What do people prefer to use to take notes at uni? I'm doing my A Levels at the minute and want to study law at uni, and my parents said that if I'd prefer it to paper, they'd consider getting me a macbook for my 18th to take notes with.
How do most people take notes? Is it worth the money to get a smaller laptop like a macbook? Does anyone use a bigger laptop?

Thanks :smile:
I have a macbook, but I never use it for taking notes. I take all of my notes by paper and have done since halfway through the first semester of first year. Taking notes on your laptop is fine if you are doing something that doesn't involve numbers, but my degree has a lot of numbers and graphs etc, so paper notes are much quicker.
I print out the lecture slides as handouts (around 6 slides per page) and then annotate them with anything important. I find when I'm making notes I'm not paying attention to what the lecturer is saying nor what I'm writing or typing.

I got a Macbook a month in to starting uni and I'm glad I did as I always found my Windows laptops would crash and freeze all the time. With a Macbook I can have loads of documents, powerpoints and internet tabs open and it runs smoothly. The only issue I've had is that my lab reports have to be in Word format
Original post by Gingerbread101
What do people prefer to use to take notes at uni? I'm doing my A Levels at the minute and want to study law at uni, and my parents said that if I'd prefer it to paper, they'd consider getting me a macbook for my 18th to take notes with.
How do most people take notes? Is it worth the money to get a smaller laptop like a macbook? Does anyone use a bigger laptop?

Thanks :smile:


Depends completely on the subject. In the Sciences, I've noticed that people stick to the traditional note-taking since it's a hellova lot faster to draw structures and write out complicated equations. However, I have sat in on some business/economics lectures, where a good 50%+ use laptops. However, this has the downside of being incredibly distracting with Facebook available at a swipe of the mousepad when the lecture gets dull. However, some people can type a lot quicker than they can write, so :dontknow:

I personally prefer taking notes on paper. It counts then as extra revision when I transfer those paper notes to the computer at a later date :tongue:
Original post by Nirgilis
Depends completely on the subject. In the Sciences, I've noticed that people stick to the traditional note-taking since it's a hellova lot faster to draw structures and write out complicated equations. However, I have sat in on some business/economics lectures, where a good 50%+ use laptops. However, this has the downside of being incredibly distracting with Facebook available at a swipe of the mousepad when the lecture gets dull. However, some people can type a lot quicker than they can write, so :dontknow:

I personally prefer taking notes on paper. It counts then as extra revision when I transfer those paper notes to the computer at a later date :tongue:

I want to do law so I guess it would be a similar case to business/economics lectures? :smile:
Original post by Gingerbread101
I want to do law so I guess it would be a similar case to business/economics lectures? :smile:


Most likely :yep: . I'd still recommend sticking to pen and paper though, but I'm a traditionalist :tongue:
Original post by Nirgilis
Most likely :yep: . I'd still recommend sticking to pen and paper though, but I'm a traditionalist :tongue:


I really like stationery and making notes look pretty, so I'm wary of using a laptop :giggle: My only worry would be that I'd try to make everything look too neat and wouldn't get down all of the info... How fast do you find yourself having to write to get everything, and does it end up being messy?
Original post by Gingerbread101
I really like stationery and making notes look pretty, so I'm wary of using a laptop :giggle: My only worry would be that I'd try to make everything look too neat and wouldn't get down all of the info... How fast do you find yourself having to write to get everything, and does it end up being messy?

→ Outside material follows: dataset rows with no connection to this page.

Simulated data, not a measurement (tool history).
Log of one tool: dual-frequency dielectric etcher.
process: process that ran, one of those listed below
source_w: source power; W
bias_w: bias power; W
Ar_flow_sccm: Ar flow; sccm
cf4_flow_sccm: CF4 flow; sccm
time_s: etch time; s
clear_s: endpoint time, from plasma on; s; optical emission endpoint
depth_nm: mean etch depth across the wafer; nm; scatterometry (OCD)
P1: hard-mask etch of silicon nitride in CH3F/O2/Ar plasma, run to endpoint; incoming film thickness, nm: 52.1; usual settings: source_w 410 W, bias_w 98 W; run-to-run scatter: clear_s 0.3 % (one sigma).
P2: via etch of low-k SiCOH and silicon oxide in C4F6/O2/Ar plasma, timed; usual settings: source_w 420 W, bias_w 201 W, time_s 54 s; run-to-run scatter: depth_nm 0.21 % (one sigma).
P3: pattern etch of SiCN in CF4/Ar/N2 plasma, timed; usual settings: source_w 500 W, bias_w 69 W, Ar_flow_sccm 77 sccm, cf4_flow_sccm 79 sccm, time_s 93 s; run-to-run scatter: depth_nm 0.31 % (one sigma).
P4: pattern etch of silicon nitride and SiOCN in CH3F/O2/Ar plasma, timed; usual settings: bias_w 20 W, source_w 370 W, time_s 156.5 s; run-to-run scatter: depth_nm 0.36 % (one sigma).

Studies show that people who manually write notes during lectures, even if they never look at them again, retain more information than those who don't.
I personally prefer writing on paper. I do an English degree, so I know that if I were to not write in a single lecture for 11 weeks, I know when it comes to revision or even the exam, trying to write again will fall outside my nature and I bet my hand would hurt so much during the exam, and there's nothing worse than a sore hand during an exam cause it slows you down like you wouldn't believe!

I also find people tapping away very annoying and distracting, esp when the lecturer's microphone has broken. I also find it very annoying when people change tabs/swipe across cause human eyes are naturally drawn to things that move. So when that happens, I start to lose focus! And before you know it, I'm trying to look at someone's facebook page and then all of the sudden, I've missed about 5 slides!
Definitely prefer to annotate printed slides, but then my laptop frequently crashes and only has 4 hours of battery life so not that useful

Most people I know prefer paper, it's just easier when you're trying to scribble things down quickly, especially if those little red lines annoy you
Original post by The Empire Odyssey
I personally prefer writing on paper. I do an English degree, so I know that if I were to not write in a single lecture for 11 weeks, I know when it comes to revision or even the exam, trying to write again will fall outside my nature and I bet my hand would hurt so much during the exam, and there's nothing worse than a sore hand during an exam cause it slows you down like you wouldn't believe!

I also find people tapping away very annoying and distracting, esp when the lecturer's microphone has broken. I also find it very annoying when people change tabs/swipe across cause human eyes are naturally drawn to things that move. So when that happens, I start to lose focus! And before you know it, I'm trying to look at someone's facebook page and then all of the sudden, I've missed about 5 slides!

I'd never thought about the fact that I wouldn't be used to writing as much, that's a really good point! :smile:
i use a tiny laptop and onenote to do my notes and use a dictaphone to record the lecture, so my style of notetaking is bullet points or a kind of skeleton which i can easily add to later as onenote is so easy to format and i can have it anyway i want and i never have to worry about losing any notes as they automatically back themselves up:smile: (but then i struggle with handwriting anyway and have a pc for exams so couldnt tell you the benefits of handwriting notes)
(edited 8 years ago)
If you were doing Electronics or something the a pen and paper would be useful but then all the slides at my uni were put up on the net anyway in fact one of my lectures told us not to take notes just listen to the lecture and then print the notes and revise from them reading up on anything we didn't understand worked quite well really I'd say do get one because you can then follow the lecture live so to speak.
Original post by LeaX
I print out the lecture slides as handouts (around 6 slides per page) and then annotate them with anything important. I find when I'm making notes I'm not paying attention to what the lecturer is saying nor what I'm writing or typing.

I got a Macbook a month in to starting uni and I'm glad I did as I always found my Windows laptops would crash and freeze all the time. With a Macbook I can have loads of documents, powerpoints and internet tabs open and it runs smoothly. The only issue I've had is that my lab reports have to be in Word format


You can convert pages documents to word documents. File > export to > Word

In case you didn't know :smile:
Original post by Kuroneko
You can convert pages documents to word documents. File > export to > Word

In case you didn't know :smile:


Oh thank you for letting me know, I never knew that makes my life so much easier.